DANIEL JOHNSON. 21 July 2022 •
When the Russian state energy giant Gazprom resumed pumping gas through the Nordstream 1 pipeline yesterday, after a ten-day shutdown, a collective sigh of relief was audible across the capitals of Europe. Yet Russian gas is flowing at only 30 to 40 per cent of normal capacity: enough to meet immediate demand, but not enough for EU countries to build up stocks for the winter to come.
So it is rather clear what Vladimir Putin intends to do – to play with Europe like a cat with a mouse. He was hinting at something when he said menacingly this week: “Maybe they will turn it off at some point, and Nord Stream 1 will stop, and that’s it.”
Indeed, Putin has already forced the EU Commission to impose a 15 per cent cut in gas consumption across the board. Once this comes into effect, it will sow division by penalising member states that don’t depend on Russian gas as much as those that do.
Such tensions, already undermining the EU’s response to the Ukraine invasion, were compounded yesterday by the European Central Bank’s decision to raise interest rates for the first time in eleven years. With inflation spiralling, a recession looming, and no fiscal union, the question of how to distribute the economic pain will be at the forefront of minds on the Continent.
EU officials have been scrambling around, desperately seeking alternative gas and oil suppliers, such as Azerbaijan, but there is no chance of replacing the enormity of Kremlin-controlled supplies anytime soon. President of the European Commission Ursula von der Leyen, knowing this, has warned that “Russia is blackmailing [the EU].” Her fears are supported by letters from Gazprom to its customers declaring a “force majeure” to justify cutting off supplies at any time due to “extraordinary” circumstances beyond its control.
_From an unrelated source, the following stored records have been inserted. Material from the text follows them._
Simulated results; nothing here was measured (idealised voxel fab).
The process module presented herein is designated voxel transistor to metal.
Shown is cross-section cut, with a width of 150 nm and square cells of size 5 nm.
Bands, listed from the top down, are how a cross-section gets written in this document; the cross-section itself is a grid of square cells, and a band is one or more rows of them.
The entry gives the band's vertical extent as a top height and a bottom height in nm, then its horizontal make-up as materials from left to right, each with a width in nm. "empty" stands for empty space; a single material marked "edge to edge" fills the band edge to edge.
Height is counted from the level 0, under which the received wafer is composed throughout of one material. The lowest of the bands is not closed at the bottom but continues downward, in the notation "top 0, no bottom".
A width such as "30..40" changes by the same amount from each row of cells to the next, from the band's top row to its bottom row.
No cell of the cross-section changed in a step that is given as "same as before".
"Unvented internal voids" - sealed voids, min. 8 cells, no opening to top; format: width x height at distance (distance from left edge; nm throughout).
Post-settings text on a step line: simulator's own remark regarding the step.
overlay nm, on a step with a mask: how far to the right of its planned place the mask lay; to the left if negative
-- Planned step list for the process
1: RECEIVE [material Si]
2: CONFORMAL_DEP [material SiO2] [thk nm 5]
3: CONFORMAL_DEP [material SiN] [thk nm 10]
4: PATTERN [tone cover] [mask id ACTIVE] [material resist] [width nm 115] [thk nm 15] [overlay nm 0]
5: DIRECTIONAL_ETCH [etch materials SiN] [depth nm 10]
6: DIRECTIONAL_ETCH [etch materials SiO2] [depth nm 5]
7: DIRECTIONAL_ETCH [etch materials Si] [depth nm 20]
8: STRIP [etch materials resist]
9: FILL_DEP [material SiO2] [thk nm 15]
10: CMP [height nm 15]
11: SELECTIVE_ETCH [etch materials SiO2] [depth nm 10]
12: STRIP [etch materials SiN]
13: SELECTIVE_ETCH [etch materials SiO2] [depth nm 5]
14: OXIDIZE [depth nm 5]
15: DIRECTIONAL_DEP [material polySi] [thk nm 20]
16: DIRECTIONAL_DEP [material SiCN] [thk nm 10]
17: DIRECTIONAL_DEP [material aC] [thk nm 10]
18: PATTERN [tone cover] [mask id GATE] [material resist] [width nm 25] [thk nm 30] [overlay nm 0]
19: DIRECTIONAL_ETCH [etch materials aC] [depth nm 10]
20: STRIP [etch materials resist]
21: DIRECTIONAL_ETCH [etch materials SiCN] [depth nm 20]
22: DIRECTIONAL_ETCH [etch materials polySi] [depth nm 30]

We’ve already had a demonstration of the impact the Kremlin’s gas manipulation can have on Western leaders. Nord Stream 1 has been running below capacity since June, ostensibly because of a turbine being repaired in Canada but held up by sanctions. After EU pressure was applied on Ottawa, the Canadians returned the turbine, provoking furious protests from Kyiv.
At the heart of this concession was Europe’s largest economy, Germany, whose industrial base is a huge gas guzzler. A single plant, the BASF chemical giant’s headquarters in Ludwigshafen, consumes half as much gas as the whole of Denmark. If Putin were to turn off the tap, the consequences for Berlin would be “the most severe economic crisis since the end of the Second World War,” according to BASF’s chief, Martin Brudermüller.
A conservative estimate is that the German economy would contract by 6 per cent. That is the consequence of the Ostpolitik – what others might call opportunistic naivety towards Russia – pursued with myopic zeal by former German chancellors Gerhard Schröder and Angela Merkel.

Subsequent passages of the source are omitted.